But mere intellectual or verbal agreement concerning the crippling effects of authority is stupid and vain. There must be deep insight into the hidden motivations of authority and domination. If we see that intelligence can never be awakened through compulsion, the very awareness of that fact will burn away our fears, and then we shall begin to cultivate a new environment which will be contrary to and far transcend the present social order.

To understand the significance of life with its conflicts and pain, we must think independently of any authority, including the authority of organized religion; but if in our desire to help the child we set before him authoritative examples, we shall only be encouraging fear, imitation and various forms of superstition.

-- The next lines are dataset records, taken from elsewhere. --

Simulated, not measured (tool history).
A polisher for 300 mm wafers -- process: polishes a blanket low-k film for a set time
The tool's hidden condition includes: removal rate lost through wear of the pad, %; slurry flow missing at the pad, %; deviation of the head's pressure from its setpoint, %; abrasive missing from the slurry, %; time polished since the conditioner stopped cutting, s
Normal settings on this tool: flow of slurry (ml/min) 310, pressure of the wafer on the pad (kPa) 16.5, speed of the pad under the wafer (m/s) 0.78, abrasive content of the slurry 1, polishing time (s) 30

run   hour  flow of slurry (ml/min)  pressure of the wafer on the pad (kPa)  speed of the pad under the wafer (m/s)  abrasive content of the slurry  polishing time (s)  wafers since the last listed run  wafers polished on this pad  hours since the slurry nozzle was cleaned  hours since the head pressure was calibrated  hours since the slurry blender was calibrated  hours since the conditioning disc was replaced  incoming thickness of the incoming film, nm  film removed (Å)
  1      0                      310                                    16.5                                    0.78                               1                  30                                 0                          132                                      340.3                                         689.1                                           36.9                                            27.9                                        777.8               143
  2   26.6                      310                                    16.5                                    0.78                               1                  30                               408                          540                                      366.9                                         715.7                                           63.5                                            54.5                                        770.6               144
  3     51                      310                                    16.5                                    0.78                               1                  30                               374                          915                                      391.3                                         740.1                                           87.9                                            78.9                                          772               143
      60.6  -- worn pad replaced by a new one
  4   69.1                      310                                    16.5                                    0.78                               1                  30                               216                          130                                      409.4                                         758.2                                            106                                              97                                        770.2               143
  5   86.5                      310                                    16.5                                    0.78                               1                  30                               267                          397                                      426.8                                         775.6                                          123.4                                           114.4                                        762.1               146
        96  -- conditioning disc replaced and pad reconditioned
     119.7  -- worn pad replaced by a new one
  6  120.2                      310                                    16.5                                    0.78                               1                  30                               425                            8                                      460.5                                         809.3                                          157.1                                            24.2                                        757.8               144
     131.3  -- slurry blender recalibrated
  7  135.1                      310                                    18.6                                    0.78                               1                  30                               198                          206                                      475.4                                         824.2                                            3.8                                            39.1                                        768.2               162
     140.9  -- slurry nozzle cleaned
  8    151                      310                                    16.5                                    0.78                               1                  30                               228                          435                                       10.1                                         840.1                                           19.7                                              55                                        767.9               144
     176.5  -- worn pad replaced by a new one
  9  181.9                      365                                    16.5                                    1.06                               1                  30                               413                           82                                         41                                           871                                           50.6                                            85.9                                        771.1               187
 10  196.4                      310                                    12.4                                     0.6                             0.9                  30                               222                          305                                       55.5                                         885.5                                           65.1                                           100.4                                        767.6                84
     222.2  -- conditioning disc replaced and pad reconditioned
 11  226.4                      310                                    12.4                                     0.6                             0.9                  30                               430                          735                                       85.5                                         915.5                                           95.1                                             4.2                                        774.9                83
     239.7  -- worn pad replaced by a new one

Those who are religiously inclined try to impose upon the child the beliefs, hopes and fears which they in turn have acquired from their parents; and those who are anti-religious are equally keen to influence the child to accept the particular way of thinking which they happen to follow.

We all want our children to accept our form of worship or take to heart our chosen ideology. It is so easy to get entangled in images and formulations, whether invented by ourselves or by others, and therefore it is necessary to be ever watchful and alert. What we call religion is merely organized belief, with its dogmas, rituals, mysteries and superstitions.

Each religion has its own sacred book, its mediator, its priests and its ways of threatening and holding people. Most of us have been conditioned to all this, which is considered religious education; but this conditioning sets man against man, it creates antagonism, not only among the believers, but also against those of other beliefs.

Though all religions assert that they worship God and say that we must love one another, they instil fear through their doctrines of reward and punishment, and through their competitive dogmas they perpetuate suspicion and antagonism. Dogmas, mysteries and rituals are not conducive to a spiritual life.

Religious education in the true sense is to encourage the child to understand his own relationship to people, to things and to nature. There is no existence without relationship; and without self-knowledge, all relationship, with the one and with the many, brings conflict and sorrow.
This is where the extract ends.